The first full issue of PLAT is a survey of characters, practices, and conditions of the Impostor in architecture. Through essays, projects, drawings and interviews, PLAT 1.0 interrogates notions of real and fake, putting forth an interpretation of architecture's tendency toward interdisciplinarity. PLAT brings the work of the Rice School of Architecture together with a broad range of faculty, students and practitioners throughout the world. (Published Fall 2010)
The impostor is most conventionally a character—one who passes herself off as someone other than she really is. As a collection of works, PLAT 1.0 traces the impostor through its manifestations from character to practice. This topic generates a stage for not only the characters that deceive us, but also for the architecture that dupes us. What is it about the character of impostor that applies to architecture, both in practice and in form? Behind the impostor’s artful disguise is a space of innovation. The elegant crimes of the impostor can serve as provocations for architecture, moving the discipline beyond the boundaries of convention.
PLAT 1.0 invites you to stop worrying and learn to love the Impostor.

The inaugural issue of PLAT set out to establish a publication that could be at once rigorous and loose. As a platform for the students of Rice University, PLAT 0.5 is a recombination of work 'from the margins' of architectural projects, born from a desire to crystallize salient but oft forgotten moments in our lives and labors as architecture students. The title was chosen for its implications of framing territory: to plat a neighborhood is common practice even today in the vast spaces of Texas, and to us this was fascinating. (Published Spring 2010)

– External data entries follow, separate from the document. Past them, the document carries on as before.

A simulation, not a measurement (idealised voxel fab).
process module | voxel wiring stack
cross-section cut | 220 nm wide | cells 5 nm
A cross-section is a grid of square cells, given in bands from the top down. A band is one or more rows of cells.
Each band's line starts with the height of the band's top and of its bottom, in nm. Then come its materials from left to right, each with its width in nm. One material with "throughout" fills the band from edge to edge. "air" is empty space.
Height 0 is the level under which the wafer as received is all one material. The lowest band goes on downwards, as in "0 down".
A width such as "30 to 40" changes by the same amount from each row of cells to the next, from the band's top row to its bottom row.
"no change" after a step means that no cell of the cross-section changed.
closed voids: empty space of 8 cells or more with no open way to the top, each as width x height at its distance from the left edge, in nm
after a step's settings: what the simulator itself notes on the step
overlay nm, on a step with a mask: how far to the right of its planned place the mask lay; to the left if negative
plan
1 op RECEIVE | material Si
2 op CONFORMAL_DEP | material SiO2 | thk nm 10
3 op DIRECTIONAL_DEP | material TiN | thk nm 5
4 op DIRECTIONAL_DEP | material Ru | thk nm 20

When you're in completely foreign territory, the rules change, and so do the relationships between things. Borrowing from the Dadaist technique of defamiliarization, PLAT 0.5 took advantage of the many meanings of its title to imagine new territories for conceiving of architectural discourse. Rather than rehearsing conversations of infrastructural, ecological, scalar and performative issues, PLAT 0.5 situated representations of varied conditions – architecture, infrastructures, ecologies, regions and cultures themselves – adjacent to one another, letting the relationships between them instigate a discussion on agency and performativity. Priveleging presence over analysis, PLAT 0.5 framed its own parcel within the vastness of the architectural discipline.